The Morning Call
The Market
Technical
The
indices (DJIA 13102, S&P 1413) suffered some serious whackage
yesterday. Both closed below the lower
boundaries of their short term uptrends (13487-14318, 1450-1542) for the third
day. The Dow closed below its 50 day
moving average (13352) for the second day while the S&P finished lower than
its 50 day moving average for the first day (1433). Both closed below their former resistance turned support levels
(13302, 1422). So both of the Averages
are at various stages of challenging their short term uptrend, their 50 day
moving averages and the former resistance turned support levels.
Our time and
distance discipline is operative on each of the above, though a close today
below the lower boundaries of their short term uptrends would confirm the break
of this trend. That said, I have opined
that the three aforementioned support levels would like act in concert; so I
think a clear break to the downside awaits the successful challenge of the 50 day
moving averages and the 13302, 1422 support levels.
If that were to
occur, there is minor support at 12973/1395 and major support in the lower
boundaries of the indices intermediate term uptrends (12610-17610, 1330-1928.
Volume was flat;
breadth was negative. The VIX soared and
is now approaching the upper boundary of its short term downtrend. A break of this resistance line would be a
negative.
GLD suffered
along with stocks, finishing the day below its 50 day moving average; although
it remains above the lower boundaries of its short term uptrend and its
intermediate term trading range. As I
mentioned in a previous post, the break of the 50 day moving average would
prompt the sale of an additional one
quarter of this position---which our Portfolios will do at the open this
morning. This brings our GLD holding
down to 10% and eliminates all of our GLD trading position.
Bottom line:
with yesterday’s whackage, the weak underlying technicals of the Market
which I have been discussing for several weeks became manifest in the
Averages. The question is now, will the
aforementioned triple support combo be enough to stop the slide or will it be
bombs away? As I noted, the only real major support below current levels is the
lower boundaries of the Averages intermediate term uptrends or another 4-6%
down from here.
All that said,
stocks are now oversold; so a bounce what not surprise. Bear in mind that a bounce does not indicate
the decline is over.
Reviewing the
charts last night, the great preponderance of holdings are in reasonably strong
patterns, that is, they can experience further downside without doing any
technical damage. That said, there were
a couple stocks that are testing major interim technical support levels; and if
they break those support levels, our Portfolios may lighten up. On the other hand, my focus is a bit more
balanced now between our Buy and Sell Discipline.
Fundamental
Headlines
Yesterday
was basically a bad news day. It started
over night with the Moody’s downgrade of Spanish credit, a rumor that the 2012
Spanish budget deficit will come in much larger than expected and a news story
that hedge fund manager Wilbur Ross had looked at the Spanish banks as a
potential investment and decided to pass.

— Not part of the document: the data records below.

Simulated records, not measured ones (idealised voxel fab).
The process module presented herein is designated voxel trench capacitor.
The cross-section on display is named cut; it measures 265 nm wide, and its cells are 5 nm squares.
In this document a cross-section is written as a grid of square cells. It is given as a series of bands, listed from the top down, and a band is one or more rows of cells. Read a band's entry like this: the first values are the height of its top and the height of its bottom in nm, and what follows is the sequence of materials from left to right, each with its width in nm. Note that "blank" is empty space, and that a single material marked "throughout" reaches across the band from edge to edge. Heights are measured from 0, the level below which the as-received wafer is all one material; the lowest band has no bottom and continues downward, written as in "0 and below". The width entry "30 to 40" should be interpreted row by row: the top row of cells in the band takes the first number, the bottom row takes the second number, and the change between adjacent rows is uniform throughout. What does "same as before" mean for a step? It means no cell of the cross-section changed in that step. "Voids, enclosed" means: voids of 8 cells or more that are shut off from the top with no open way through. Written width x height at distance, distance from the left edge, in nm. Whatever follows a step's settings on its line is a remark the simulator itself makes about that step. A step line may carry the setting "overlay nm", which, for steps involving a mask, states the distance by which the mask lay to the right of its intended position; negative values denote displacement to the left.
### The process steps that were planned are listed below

***overnight EU PMI ’s were reported
and they were dismal.
This
is a bit long but in describes the growing rift between the two major powers in
the EU---Germany
and France:
My
favorite eurocrat on what is happening the EU currently (3 minute video):
Then,
we got disappointing earnings announcement from 3M and Dupont---two major Dow
companies; and their stocks sold off pre-Market opening
The
percentage of companies with revenue ‘beats’ so far this quarter (short):
Kaminsky---the
easy money has been made (video):
Finally,
weekly retail sales were quite soft and the Richmond Fed’s October
manufacturing index was well below expectations. Both of these stats are secondary indicators;
however, they portend an end to the really positive data flow from last week. We will get some primary indicators later
this week---new home sales and durable
goods orders. Clearly they could more
than offset yesterday’s reports; but it is a reminder that even if conditions
are improving somewhat, the economic growth is not likely to be a linear
progression nor is it likely to be of much magnitude.
The
Fed is debasing more than our currency (long but today’s must read):
The
latest from Lance Roberts (medium):
Bottom line:
reality seems to be imposing itself on investor perceptions as third quarter
earnings and revenues have been disappointing and the eurocrats remain
completely incapable of dealing with their fiscal problems. Plus they now seem to be grasping that a
Romney victory will come with some economic pain as the budget deficit is
reduced and the Ber-nank’s QE to infinity disappears into the sunset.
How much
euphoria is in prices, I don’t know. Our
Valuation Model suggests that stocks are still a couple of percentage points
overpriced. So that a return to Fair
Value would not be a big deal. The
question is, as investors come to grips with (1) the potential downside from
Europe if Spain or Italy goes toes up (2) and/or Obama wins, the political
class plays chicken and sends the economy over the ‘fiscal cliff’ (3) or Romney
wins and does the economically correct thing, will they follow our path and
insist on a larger cash position than normal to account for the magnitude of
those downside risks? If so, stocks
prices could be pushed down to very undervalued price levels.
For the moment,
I remain content with our Portfolios’ above average cash position; however, any
further decline in the Averages toward the lower boundaries of their
intermediate term uptrends, would prompt some buying.